Moreover, Munich hosts offices for 100 Fortune 500 companies including IBM, Amazon, Google, Microsoft and Intel.

2. Universities: Good

Local universities supply intellectual property and talent that can spur local startups. The Technical University of Munich (TUM) describes itself as "one of Europe's top universities committed to interdisciplinary education and the active promotion of promising young scientists."

Unlike places like MIT which encourage professors to start companies, the position of a professor in Munich is so prestigious that they do not perceive a need to start their own companies. 

3. Human Capital: Good 

Coming from the pillar companies, universities, and talent from around the world, Silicon Valley has an ample, if expensive, pool of start-up CEOs and other C-level executives, functional vice president types, and engineers, sales people, and marketers.
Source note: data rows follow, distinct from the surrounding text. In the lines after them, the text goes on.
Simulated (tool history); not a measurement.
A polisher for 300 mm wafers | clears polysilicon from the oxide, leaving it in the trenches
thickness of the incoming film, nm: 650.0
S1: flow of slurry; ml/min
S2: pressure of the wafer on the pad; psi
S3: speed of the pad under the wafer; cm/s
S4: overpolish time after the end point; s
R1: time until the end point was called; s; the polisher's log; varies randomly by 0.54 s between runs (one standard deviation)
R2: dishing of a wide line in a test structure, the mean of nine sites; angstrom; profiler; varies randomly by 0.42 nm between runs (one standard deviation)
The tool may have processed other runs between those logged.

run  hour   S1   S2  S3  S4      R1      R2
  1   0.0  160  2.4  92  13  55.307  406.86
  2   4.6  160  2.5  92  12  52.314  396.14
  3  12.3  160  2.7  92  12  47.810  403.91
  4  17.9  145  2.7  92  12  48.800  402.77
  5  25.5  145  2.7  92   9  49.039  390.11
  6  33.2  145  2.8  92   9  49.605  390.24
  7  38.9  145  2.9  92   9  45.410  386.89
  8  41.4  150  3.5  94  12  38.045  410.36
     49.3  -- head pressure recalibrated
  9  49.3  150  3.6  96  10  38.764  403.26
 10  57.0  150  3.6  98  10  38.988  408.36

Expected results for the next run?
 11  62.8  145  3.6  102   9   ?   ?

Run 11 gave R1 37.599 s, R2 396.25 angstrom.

TUM and the Ludwig-Maximilian-University "provide a consistent talent pool of engineers and data scientists." The engineering talent from TUM is concentrated in fields such as sensors, Lidar, mobility, Internet of Things, and 3D-printing.

Does Munich have a deep pool of CEOs and other C-level executives? To be sure, Munich hosts a handful of startups -- including Fitness App Freeletics; Smart Sensor Solutions supplier Konux; E-scooters maker UNU Motors, intelligent headphone maker Bragi; and sports data analyst Kinexon

An analysis of their management teams suggests that such executive skills are developing in Munich. Freeletics's CEO went from being a consultant to its CEO -- if the company has a successful exit, it would be his first. Konux is in Palo Alto and its CEO has an IT degree from TUM -- this is his first startup. Unu's CEO is a first-time entrepreneur with a degree in economics. Bragi's CEO is from Denmark and was a design consultant before starting Bragi and Kinexon's managing director has a doctorate from TUM and is a first-time founder.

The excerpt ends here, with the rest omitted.